The **Travel Cost Method (TCM)** is a commonly used approach to estimate the value of recreation sites. It was first suggested by [Harold Hotelling in a 1947 letter to the National Park Service](https://www.economia.unam.mx/profesores/blopez/valoracion-hotelling.pdf) and then further defined by Marion Clawson [@methods1972]. It provides a [**lower-bound estimate**]{.underline} of how much people value a site based on the cost they incur to visit.

There are two main types of TCM models:

#### 1. Single-Site Models

-   Focus on one specific location.

-   Use **Poisson regression** to estimate how many trips people take.

-   From this, you can calculate **consumer surplus** the benefit people get from visiting beyond what they pay.

    ![](images/Picture1.png)

-   The cost of a trip includes actual expenses and the opportunity cost of travel time.

-   These models are best when you want to estimate the total value of a site. For example, if a park is closed due to pollution or budget cuts and you want to estimate the loss in value from that closure.

#### 2. Multi-Site (or Multi-Attribute) Models

-   Focus on multiple sites or on different features (attributes) of sites.

-   Use random utility models, typically estimated with a mixed logit (random parameter logit) model.

-   These models help estimate how much people value different features, like trails, toilets, or accommodation.
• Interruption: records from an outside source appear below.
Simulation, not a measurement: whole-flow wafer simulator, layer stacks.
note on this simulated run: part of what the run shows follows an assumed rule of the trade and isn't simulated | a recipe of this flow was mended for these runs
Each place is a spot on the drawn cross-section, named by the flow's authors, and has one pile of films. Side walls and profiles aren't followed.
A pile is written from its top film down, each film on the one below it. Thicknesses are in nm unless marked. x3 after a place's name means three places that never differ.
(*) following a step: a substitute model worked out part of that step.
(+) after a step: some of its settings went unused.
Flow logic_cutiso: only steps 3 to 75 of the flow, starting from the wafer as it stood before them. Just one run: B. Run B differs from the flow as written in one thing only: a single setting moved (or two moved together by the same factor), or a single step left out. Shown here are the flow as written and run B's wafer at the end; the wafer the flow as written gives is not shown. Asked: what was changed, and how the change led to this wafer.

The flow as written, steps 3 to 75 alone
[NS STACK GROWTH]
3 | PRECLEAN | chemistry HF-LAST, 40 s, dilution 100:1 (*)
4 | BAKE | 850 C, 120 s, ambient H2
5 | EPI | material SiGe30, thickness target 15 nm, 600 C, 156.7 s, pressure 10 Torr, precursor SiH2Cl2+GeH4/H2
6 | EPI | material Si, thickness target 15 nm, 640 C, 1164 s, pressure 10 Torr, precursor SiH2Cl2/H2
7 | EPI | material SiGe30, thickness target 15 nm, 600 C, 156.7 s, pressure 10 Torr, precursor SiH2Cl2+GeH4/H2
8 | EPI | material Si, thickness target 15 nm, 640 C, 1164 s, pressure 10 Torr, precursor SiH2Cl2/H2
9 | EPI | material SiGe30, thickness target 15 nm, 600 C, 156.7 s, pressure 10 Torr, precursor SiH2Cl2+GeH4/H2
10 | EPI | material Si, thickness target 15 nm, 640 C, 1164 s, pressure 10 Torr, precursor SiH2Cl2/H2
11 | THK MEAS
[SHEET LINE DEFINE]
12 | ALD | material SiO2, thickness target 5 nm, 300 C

-   Useful for park planning, as they help managers decide which improvements provide the most value to visitors.

------------------------------------------------------------------------

## The Travel Cost Model (TCM)

General Steps in the Travel Cost Modeling Process:

1.  **Define the site** to be evaluated

2.  **Identify the types of recreation** and specify the relevant season

3.  **Develop a sampling strategy** for data collection

4.  **Specify the model**, including functional form and variables

5.  **Determine how to handle multi-purpose trips** (i.e., trips with more than one goal)

6.  **Design and conduct the visitor survey (get data from reservation system/ mobile data)**

7.  **Measure trip costs**, including travel expenses and time value

8.  **Estimate the model** using the collected data

9.  **Calculate the access value** by estimating **consumer surplus**

------------------------------------------------------------------------

### Understanding Consumer Surplus

Consumer Surplus represents the area under the demand curve and above the actual price (travel cost) paid to access the park. This surplus reflects the net benefit or additional value visitors receive from their park experience beyond what they pay to get there. It is a commonly used metric for evaluating net recreational benefits.

------------------------------------------------------------------------

# Single Site

Also known as a count model. We will work thru the following example

1.  **Define the site** :

    We will look at a park that is potentially impacted from a road closer along highway 101. This park cod be closed because of sea level rise and position of the road.

    ![](images/Screenshot 2025-10-05 at 8.27.56 PM.png)

2.  **Identify the types of recreation** and specify the relevant season.

    It represents campers at a campground for a popular park on the Oregon Coast. This data set is specifically looking at the consumer surplus of camping at the park that would be loss if we donʻt do anything about the road.

    Currently the only factors we know is that the road repairs will cost a lot and the repairs will impact access to the beach.

3.  **Develop a sampling strategy** for data collection

    For this project we will use the data from the reservation system which gives us information on every camper over the last 4 years.

4.  **Specify the model**, including functional form and variables

Load in the following data. You can download it [here](https://github.com/loweas/ValuingNature/blob/main/park.csv). But the following code should grab it as well.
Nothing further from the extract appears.